Multimodal vibration damping of structures coupled
to their analogous piezoelectric networks
Submitted September the 16th 2016 to the thesis committee:
|Corrado MAURINI||δ'Alembert, UPMC, Paris||Rapporteur|
|Elie LEFEUVRE||IEF, Université Paris Sud, Paris||Rapporteur|
|Olivier ALLIX||LMT, ENS Cachan||Examinateur|
|Andrea BERGAMINI||EMPA, Dübendorf, Suisse||Examinateur|
|Kenneth A. CUNEFARE||IAL, Georgia Tech, Atlanta, USA||Examinateur|
|Mathieu AUCEJO||LMSSC, Cnam Paris||Co-encadrant de thèse|
|Jean-François DEÜ||LMSSC, Cnam Paris||Directeur de thèse|
Structural vibrations can be reduced by benefiting from the electromechanical coupling that is offered by piezoelectric materials. In terms of passive damping, piezoelectric shunts allow converting the vibration energy into electrical energy. Adding an inductor in the circuit creates an electrical resonance due to the charge exchanges with the piezoelectric capacitance. By tuning the resonance of the shunt to the natural frequency of the mechanical structure, the equivalent of a tuned mass damper is implemented.

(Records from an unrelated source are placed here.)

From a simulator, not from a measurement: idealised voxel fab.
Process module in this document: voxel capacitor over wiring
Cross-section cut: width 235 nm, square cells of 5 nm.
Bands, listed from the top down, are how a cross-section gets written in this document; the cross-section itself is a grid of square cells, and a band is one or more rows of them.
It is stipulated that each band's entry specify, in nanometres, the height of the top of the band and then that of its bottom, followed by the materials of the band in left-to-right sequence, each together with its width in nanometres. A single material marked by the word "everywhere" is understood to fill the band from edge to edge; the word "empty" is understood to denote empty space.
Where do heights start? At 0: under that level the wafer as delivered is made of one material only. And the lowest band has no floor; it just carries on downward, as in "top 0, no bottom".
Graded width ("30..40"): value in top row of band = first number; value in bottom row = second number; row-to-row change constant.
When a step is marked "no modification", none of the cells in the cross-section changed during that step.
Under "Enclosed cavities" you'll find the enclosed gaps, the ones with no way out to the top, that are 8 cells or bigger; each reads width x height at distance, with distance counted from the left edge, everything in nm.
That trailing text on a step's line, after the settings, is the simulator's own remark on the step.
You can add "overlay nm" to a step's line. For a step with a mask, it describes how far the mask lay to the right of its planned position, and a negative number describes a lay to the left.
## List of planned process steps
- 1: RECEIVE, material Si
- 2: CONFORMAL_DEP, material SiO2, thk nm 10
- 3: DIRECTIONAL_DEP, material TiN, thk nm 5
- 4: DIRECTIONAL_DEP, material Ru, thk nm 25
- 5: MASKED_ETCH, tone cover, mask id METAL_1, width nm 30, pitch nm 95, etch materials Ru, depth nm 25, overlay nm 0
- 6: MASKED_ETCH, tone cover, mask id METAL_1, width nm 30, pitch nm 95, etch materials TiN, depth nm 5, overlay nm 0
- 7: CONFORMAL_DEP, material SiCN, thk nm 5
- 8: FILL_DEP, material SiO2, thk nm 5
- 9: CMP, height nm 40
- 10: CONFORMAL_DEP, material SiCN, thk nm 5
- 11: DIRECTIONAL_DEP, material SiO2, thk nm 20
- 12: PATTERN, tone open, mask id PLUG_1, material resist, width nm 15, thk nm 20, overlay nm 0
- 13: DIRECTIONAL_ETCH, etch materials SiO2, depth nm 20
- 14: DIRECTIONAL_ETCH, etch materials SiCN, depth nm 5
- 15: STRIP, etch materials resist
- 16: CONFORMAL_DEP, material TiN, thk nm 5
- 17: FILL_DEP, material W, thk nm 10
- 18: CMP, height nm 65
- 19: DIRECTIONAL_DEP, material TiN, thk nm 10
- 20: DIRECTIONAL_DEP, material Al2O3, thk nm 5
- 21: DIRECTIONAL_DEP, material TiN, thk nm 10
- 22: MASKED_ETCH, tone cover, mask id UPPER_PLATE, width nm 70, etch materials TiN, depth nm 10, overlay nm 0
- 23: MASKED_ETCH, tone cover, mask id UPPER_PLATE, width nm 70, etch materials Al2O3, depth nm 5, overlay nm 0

This strategy is extended to the control of a multimodal structure by increasing the number of piezoelectric patches. These are interconnected through an electrical network offering modal properties that approximate the behavior of the structure to control. This multi-resonant network allows the simultaneous control of multiple mechanical modes. An adequate electrical topology is obtained by discretizing the mechanical structure and applying the direct electromechanical analogy. The analogous network shows inductors and transformers, whose numbers and values are chosen according to the frequency band of interest.
After focusing on the design of suitable magnetic components, the passive control strategy is applied to the damping of one-dimensional structures as bars or beams. It is then extended to the control of thin plates by implementing a two-dimensional analogous network.